What’s Elk Point got that Cold Lake ain’t got?

There’s a few things actually, but I’m thinking specifically of Elk Point Allied Arts’ performance venue. I’m jealous.

A couple of recent developments have me thinking about the lack of an arts facility in Cold Lake. One is the drive to build a new venue in Bonnyville to replace the Lyle Victor Albert Centre. The other is Cold Lake’s decision to continue operating their venerable old North arena.

About 25 years ago that rink was slated for demolition as the city was planning to build an “Arts and Leisure Centre” where the Energy Centre now stands. The trouble was, the Arts and Leisure Centre included rinks and gyms and plans for a pool, but there was no arts component.

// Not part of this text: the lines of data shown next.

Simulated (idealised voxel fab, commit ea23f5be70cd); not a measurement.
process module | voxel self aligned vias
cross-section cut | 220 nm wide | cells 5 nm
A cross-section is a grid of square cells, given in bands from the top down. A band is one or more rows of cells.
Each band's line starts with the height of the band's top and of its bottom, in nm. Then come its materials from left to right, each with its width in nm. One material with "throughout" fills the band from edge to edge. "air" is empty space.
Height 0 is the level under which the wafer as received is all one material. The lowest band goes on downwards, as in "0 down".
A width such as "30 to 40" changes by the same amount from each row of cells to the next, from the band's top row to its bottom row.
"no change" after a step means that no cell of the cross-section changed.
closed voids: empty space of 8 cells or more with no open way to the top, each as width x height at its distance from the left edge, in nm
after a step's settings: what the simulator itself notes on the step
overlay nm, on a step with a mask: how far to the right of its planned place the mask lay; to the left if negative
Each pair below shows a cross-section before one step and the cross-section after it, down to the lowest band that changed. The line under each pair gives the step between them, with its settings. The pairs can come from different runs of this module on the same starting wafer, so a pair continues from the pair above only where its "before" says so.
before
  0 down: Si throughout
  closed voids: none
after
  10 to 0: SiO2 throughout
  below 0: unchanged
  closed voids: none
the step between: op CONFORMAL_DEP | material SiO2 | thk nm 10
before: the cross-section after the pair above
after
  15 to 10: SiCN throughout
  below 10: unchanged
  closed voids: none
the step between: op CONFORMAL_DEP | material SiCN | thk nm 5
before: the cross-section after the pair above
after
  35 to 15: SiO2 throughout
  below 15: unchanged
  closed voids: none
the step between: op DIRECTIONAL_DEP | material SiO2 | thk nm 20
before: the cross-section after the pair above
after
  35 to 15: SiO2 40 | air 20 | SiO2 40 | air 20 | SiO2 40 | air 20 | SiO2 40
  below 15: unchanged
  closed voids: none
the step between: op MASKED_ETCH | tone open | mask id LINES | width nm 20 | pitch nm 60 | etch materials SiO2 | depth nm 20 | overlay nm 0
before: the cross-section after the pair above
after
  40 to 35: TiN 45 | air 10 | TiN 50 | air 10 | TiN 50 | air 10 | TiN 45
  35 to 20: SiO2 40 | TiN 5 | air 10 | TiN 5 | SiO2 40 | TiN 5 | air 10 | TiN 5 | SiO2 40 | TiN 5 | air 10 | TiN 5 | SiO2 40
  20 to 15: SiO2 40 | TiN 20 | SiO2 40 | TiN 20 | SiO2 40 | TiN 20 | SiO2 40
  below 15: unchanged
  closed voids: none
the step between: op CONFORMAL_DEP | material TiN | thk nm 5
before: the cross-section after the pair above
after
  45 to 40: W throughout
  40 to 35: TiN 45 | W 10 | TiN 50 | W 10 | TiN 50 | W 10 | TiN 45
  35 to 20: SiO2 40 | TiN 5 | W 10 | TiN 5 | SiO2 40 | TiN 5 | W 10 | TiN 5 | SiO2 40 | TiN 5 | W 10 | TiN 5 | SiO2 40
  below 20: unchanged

I asked if it might be possible to convert the North arena into a multidiscipline arts facility with a performance stage, studios, and workshops. That idea was immediately shot down. As soon as ground was broken on the new “arts and leisure” rink – er, centre – the blue rink was coming down. It was too expensive to operate and too dangerous to occupy.

But it’s still standing, because it’s needed for hockey.

It’s tempting to blame hockey culture and city councils for the lack of arts infrastructure in Cold Lake, but we artsy folk should look in the mirror first. When you look at hockey families, you will see that they are organized; they fundraise like mad; and they pay plenty of money to keep the rinks in use.

Can Cold Lake’s artists match that kind of effort? Can they look beyond their own arts disciplines—music, theatre, dance, painting, sculpture, as examples—and come together to demonstrate a need and promote a compelling vision?

Can they fundraise? If a facility is built, would they pay to use it?

I may be wrong, but I don’t see the city looking seriously at an arts facility in the next ten years. I’m sure at least one new hockey surface will be added before an arts centre is even considered. And so again the arts community will be left to wonder “what about us?”

It’s a fair question, but it’s one we should be asking ourselves.